Smarter Filtering
At work I have a bunch of scripts that tail logs with STDOUT being redirected to some grep statements to filter out just the parts that I am interested in. Well, it would be nice to do the same thing but have the filter be smart enough to discover interesting lines.
To begin with, I took a small access.log. Only 556 lines in it. I used a couple of simple grep statements to generate a file with 10 lines that have information that I am interested in and another one with 200 lines that I’m probably not interested in. I chose the term robot because it should be easy to find the webcrawlers that are hitting this site using this search term.

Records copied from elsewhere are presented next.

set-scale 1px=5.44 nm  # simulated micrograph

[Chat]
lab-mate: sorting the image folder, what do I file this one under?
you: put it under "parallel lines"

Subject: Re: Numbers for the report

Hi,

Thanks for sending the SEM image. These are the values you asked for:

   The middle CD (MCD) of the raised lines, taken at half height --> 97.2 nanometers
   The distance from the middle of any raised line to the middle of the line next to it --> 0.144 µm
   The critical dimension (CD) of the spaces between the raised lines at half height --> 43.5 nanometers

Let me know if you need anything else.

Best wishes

$ grep robot access.log.2007-02-11 | head -n 10 > watch.txt$ grep -v robot access.log.2007-02-11 | head -n 200 > ignore.txt
Next, I wrote a real quick script in ruby that uses a gem called classifier. It provides a naive Bayesian classifier that I can use. This is similar to how some spam filters work.
#!/usr/bin/ruby
require 'rubygems'
require 'classifier'
require 'stemmer'
classifier = Classifier::Bayes.new( 'Watch', 'Ignore' )
IO.foreach( ARGV[0] ) do |line|
classifier.train 'watch', line
end
IO.foreach( ARGV[1] ) do |line|
classifier.train 'ignore', line
end
$stdin.each { |line|
puts line unless $stdin.eof || ( classifier.classify( line ) == "Ignore" )
}
Here’s how I executed it.
$ cat access.log.2007-02-11 | ruby ./filter.rb watch.txt ignore.txt
It actually worked pretty well. It identified 123 lines of interest in my log file, including the 10 that I used to train it. Most of the lines are from Yahoo Slurp and Googlebot. Only 27 of the lines have the word robot in them. A few minutes of analyzing the file, and it appears that there were only 11 false positives. Not too shabby for a first try.
There’s probably more “rubyesque” ways to have pulled it off. I really didn’t like the syntax that I had to use in order to read in all the lines from STDIN. There’s two or three really intuitive ways to do that in Perl, and I just wasn’t able to find one in Ruby tonight.